California Supreme Court Allows Challenge to Oakland’s Franchise Fee 

August, 2022 - Jessilyn Ho

On August 11, 2022, the California Supreme Court issued its opinion in Zolly v. City of Oakland, holding that a group of property owners had pleaded sufficient facts to maintain a challenge to the City’s solid-waste franchise fee, under Article XIII C of the California Constitution, commonly called “Proposition 26.”

The case arises from two contracts the City approved and adopted by local ordinance, awarding franchises to two private companies for waste collection services for City residents and businesses. In exchange for that franchise, the agreements require the companies to pay negotiated franchise fees to the City. The plaintiffs—owners of property in the City—sued, claiming that the franchise fees did not bear a reasonable relationship to the franchises' values and so were illegal taxes adopted without voter approval under Proposition 26.

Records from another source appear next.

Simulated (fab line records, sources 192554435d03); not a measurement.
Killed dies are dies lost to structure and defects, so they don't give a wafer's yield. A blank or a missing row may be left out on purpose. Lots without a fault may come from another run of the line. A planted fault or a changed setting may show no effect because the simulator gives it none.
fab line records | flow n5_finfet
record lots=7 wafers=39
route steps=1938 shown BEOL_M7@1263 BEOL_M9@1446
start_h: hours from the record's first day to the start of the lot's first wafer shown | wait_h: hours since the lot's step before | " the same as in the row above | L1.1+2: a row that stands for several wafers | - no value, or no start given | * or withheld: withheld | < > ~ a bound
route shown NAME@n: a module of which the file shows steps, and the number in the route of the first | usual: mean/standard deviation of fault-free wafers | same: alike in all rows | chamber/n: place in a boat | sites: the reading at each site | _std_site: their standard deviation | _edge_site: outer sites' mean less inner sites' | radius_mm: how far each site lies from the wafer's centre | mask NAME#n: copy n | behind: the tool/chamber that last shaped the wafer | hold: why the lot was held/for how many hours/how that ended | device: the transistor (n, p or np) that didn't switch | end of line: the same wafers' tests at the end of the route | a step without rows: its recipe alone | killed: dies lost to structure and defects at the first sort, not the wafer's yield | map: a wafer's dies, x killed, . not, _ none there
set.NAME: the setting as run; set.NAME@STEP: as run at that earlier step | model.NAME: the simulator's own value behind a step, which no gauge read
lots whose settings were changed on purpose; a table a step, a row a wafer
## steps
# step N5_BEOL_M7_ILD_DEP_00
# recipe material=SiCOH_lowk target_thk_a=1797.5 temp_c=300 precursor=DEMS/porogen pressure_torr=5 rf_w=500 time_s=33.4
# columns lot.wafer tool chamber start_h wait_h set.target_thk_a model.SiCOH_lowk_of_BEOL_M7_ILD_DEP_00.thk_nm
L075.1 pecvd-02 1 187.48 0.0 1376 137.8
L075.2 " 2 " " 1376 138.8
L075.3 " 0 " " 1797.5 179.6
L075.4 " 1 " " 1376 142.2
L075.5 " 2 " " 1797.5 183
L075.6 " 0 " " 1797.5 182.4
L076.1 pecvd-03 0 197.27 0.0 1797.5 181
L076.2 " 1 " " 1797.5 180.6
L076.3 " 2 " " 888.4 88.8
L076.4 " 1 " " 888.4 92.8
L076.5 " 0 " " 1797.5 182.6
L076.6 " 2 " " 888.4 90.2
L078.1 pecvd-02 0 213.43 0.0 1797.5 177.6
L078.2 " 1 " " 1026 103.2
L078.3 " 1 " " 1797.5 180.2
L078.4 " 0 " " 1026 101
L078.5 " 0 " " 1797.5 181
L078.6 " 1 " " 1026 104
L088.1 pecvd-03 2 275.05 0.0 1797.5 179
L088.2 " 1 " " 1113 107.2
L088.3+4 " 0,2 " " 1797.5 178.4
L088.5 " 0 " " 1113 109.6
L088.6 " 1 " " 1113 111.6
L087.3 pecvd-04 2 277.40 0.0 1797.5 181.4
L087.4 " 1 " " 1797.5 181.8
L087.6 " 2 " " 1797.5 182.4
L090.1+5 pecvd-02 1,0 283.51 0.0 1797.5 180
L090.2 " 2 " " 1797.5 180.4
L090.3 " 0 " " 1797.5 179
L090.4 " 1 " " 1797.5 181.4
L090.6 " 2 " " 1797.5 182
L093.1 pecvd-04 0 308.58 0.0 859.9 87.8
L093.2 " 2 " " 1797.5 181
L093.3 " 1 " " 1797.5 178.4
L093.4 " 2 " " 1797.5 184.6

The City filed a demurrer, arguing that the franchise fee could not be challenged by the plaintiffs under Proposition 26, and the Alameda County Superior Court agreed, dismissing the case. The Court of Appeal reversed in part, finding that plaintiffs adequately stated a constitutional claim. The California Supreme Court then granted review and affirmed the Court of Appeal, holding that the City failed to demonstrate as a matter of law that its franchise fees were exempt from plaintiffs’ challenge. The Court remanded the case to the trial court for proceedings consistent with its opinion.

The Court’s decision rests on three pillars:

  1. Alleged economic injury is sufficient to confer standing for purposes of demurrer. The City argued that the plaintiffs lack standing to challenge the franchise fee because the plaintiffs do not pay the franchise fee. Plaintiffs only claim that their garbage rates are higher than they would be if the City charged the waste haulers a lower franchise fee. The Court found that plaintiffs' alleged economic injury—even if indirect—is sufficient to confer standing on them to challenge the franchise fee to overcome demurrer.
  2. A franchise fee may be considered "imposed by local government,” and therefore may be limited by Proposition 26, if it is "established" by the agency, even if by contract. One of the touchstones of Proposition 26’s definition of “taxes” is that they are “imposed” by local government. The City argued that a charge is only imposed if it reflects a unilateral exercise of government power. The Court rejected that view, holding that “imposed” is synonymous with “established.” Even though the franchise fee was a negotiated price term in a contract between the City and the waste haulers, the Court found that the franchise fee was “imposed” within the meaning of Proposition 26 when the City established that fee as part of an ordinance approving the contract.
  3. The City did not demonstrate that the franchise fee fit any of Proposition 26's exceptions. Proposition 26 defines local “taxes” that are subject to voter-approval requirements as any charge, fee, or levy imposed by local government, except those that fit a list of seven, enumerated exceptions. The Court held that, on demurrer, the City had not demonstrated as a matter of law that the franchise fees fit any of Proposition 26’s exceptions. The majority opinion considered that a franchise fee might fit either the exception for government-conferred privileges and benefits or the exception for purchase or use of government property, but it did not resolve which exception governed, concluding that the City had not demonstrated the franchise fee met either standard.

Public agencies that receive franchise fees should review the case closely and consult with their legal counsel regarding the implications of the case.